How can I get all text from a PDF in Swift?

S

5

I have a PDF document and would like to extract all its text. I tried the following:

import Quartz

let url = NSBundle.mainBundle().URLForResource("test", withExtension: "pdf")
let pdf = PDFDocument(URL: url)
print(pdf.string())

It does get the text, however the order of the lines extracted is completely mixed up as compared to opening the PDF in Adobe, Edit Select All, Copy, Paste!

How can I get the same outcome in Swift, as opening the PDF, Select All, Copy/Paste!?

Sphacelus answered 15/5, 2016 at 16:27 Comment(2)

Couldn't I find string() for pdf instance? Is it gone? – Heiser 30/5, 2017 at 11:6

@Heiser it is a computed property string (Swift) – Predicant 8/11, 2020 at 5:38

I

4

That is unfortunately not possible.
At least not without some major work on your part. And it certainly is not possible in a general matter for all pdfs.

PDFs are (generally) a one-way street.
They were created to display text in the same way on every system without any difference and for printers to print a document without the printer having to know all fonts and stuff.
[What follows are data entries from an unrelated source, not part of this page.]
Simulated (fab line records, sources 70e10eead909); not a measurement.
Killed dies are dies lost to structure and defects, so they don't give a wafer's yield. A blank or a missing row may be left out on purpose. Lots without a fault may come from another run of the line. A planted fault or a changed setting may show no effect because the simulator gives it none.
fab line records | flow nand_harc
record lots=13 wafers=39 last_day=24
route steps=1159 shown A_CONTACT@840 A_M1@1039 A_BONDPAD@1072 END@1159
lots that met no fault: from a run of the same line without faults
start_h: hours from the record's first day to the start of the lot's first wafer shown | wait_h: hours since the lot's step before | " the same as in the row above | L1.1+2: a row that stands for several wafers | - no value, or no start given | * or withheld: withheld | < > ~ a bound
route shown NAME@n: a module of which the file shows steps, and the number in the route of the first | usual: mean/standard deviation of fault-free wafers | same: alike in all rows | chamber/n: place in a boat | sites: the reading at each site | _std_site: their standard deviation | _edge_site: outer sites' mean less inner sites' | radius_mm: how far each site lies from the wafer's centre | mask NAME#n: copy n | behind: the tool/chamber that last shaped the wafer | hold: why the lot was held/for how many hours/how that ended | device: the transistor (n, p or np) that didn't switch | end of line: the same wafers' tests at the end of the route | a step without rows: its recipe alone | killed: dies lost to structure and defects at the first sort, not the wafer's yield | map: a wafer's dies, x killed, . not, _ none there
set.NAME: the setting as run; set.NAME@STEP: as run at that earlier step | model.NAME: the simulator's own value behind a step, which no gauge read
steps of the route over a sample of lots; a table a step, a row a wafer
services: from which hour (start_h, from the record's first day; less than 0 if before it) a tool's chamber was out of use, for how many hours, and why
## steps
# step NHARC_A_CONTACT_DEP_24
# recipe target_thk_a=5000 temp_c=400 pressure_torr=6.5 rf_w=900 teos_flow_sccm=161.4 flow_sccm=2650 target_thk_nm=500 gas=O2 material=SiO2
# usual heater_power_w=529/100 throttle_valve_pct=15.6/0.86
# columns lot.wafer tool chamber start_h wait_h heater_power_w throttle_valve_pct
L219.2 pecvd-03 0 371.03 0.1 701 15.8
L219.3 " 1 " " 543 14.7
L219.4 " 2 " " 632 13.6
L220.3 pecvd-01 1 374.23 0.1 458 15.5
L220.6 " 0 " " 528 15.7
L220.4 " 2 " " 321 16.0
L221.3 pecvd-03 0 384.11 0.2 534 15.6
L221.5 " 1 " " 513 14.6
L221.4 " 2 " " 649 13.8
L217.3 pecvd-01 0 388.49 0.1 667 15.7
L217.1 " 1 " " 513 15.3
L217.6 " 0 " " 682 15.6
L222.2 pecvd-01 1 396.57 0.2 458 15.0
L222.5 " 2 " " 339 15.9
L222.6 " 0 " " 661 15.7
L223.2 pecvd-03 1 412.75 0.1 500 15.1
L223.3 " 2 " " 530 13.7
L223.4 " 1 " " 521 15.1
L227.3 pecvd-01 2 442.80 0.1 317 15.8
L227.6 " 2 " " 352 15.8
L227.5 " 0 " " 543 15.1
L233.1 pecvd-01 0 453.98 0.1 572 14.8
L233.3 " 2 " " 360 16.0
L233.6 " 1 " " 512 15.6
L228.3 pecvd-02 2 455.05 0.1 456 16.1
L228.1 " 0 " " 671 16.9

Extracting text is non-trivial and only possible for some PDFs where the basic image-pdf is accompanied by text (which it does not have to). All text information present in the PDF is coupled with location information to determine where it is to be shown.

If you have a table shown in the PDF where the left column contains the names of the entries and the right row contains its contents, both of those columns can be represented as completely different blocks of text which only appear to have some link between each other due to the their placement next to each other.

What the framework / your code would have to do is determine what parts of text that are visually linked are also logically linked and belong together. That is not (yet) possible. The reason you and I can read and understand and group the PDF is that in some fields our brain is still far better than computers.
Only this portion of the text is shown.